# Spotify Data Extraction

This notebook is used to extract my listening activitys and songs data from Spotify API and perform 

## Spotify API Access
To fetch data from Spotify, you'll need to go to https://developer.spotify.com/dashboard/login and create Spotify Developer and create an application.

In the application, there are some identifiers you'll need for an OAuth flow:

1. Under **Show Client Secret**:
 - Client ID
 - Client Secret

2. In **Edit Settings**:
 - Redirect URIs (You can add http://localhost:8888/callback if you run on localhost)
 
 
*Note that you will need an ordinary Spotify account to login, create an app, and get the credentials

In [100]:
import os
from dotenv import load_dotenv, find_dotenv

import pandas as pd
import numpy as np
import datetime
# Import spotify wrapper
import spotipy
from spotipy.oauth2 import SpotifyOAuth
from sqlalchemy import create_engine

load_dotenv(find_dotenv())

True

In [101]:
# Insert your Spotify username and credentials rom Spotify Developer
SPOTIFY_CLIENT_ID = os.environ['SPOTIFY_CLIENT_ID']
SPOTIFY_CLIENT_SECRET = os.environ['SPOTIFY_CLIENT_SECRET']
REDIRECT_URL = os.environ['SPOTIFY_REDIRECT_URL']

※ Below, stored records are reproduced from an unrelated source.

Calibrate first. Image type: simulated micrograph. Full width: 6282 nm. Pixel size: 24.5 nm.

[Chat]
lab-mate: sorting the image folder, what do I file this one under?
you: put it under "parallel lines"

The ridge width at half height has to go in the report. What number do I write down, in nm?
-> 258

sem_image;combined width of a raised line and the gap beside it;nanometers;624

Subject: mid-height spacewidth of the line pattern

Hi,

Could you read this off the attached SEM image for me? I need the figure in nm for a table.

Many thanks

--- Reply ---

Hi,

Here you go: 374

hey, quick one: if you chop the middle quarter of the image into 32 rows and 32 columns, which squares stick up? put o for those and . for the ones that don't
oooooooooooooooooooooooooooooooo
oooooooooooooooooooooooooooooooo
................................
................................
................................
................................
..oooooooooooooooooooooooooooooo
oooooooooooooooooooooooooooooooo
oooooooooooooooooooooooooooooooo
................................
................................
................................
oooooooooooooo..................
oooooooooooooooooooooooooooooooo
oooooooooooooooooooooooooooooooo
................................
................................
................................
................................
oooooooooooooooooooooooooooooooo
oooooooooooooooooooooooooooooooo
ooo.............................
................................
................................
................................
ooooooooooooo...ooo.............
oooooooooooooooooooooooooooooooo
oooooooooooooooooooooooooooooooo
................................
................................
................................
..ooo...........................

# Inser your PostgresSQL database configuration
HOST=os.environ['DB_HOST']
DATABASE=os.environ['DB_NAME']
USER=os.environ['DB_USERNAME']
PASSWORD=os.environ['DB_PASSWORD']

In [102]:
# Create a Client Authorization flow and get the token
sp = spotipy.Spotify(auth_manager=SpotifyOAuth(
        client_id=SPOTIFY_CLIENT_ID,
        client_secret=SPOTIFY_CLIENT_SECRET,
        redirect_uri=REDIRECT_URL,
        scope="user-read-recently-played"
    ))

## Perform extraction and transformation for each table


### Played_song Table 
The [endpoint](https://developer.spotify.com/documentation/web-api/reference/#/operations/get-recently-played) usesd for get the recently played songs. This endpoint only return 50 recent tracks only


In [103]:
today = datetime.datetime.now()
ndays_ago = today - datetime.timedelta(days=30)
ndays_ago = int(ndays_ago.timestamp()) * 1000

# Structure the dictionary to store the data
songs_dict = {
    "song_id": [],
    "album_id": [],
    "played_at": [],
}

# Get user's recently-played-tracks data
recently_played_songs = sp.current_user_recently_played(after=ndays_ago)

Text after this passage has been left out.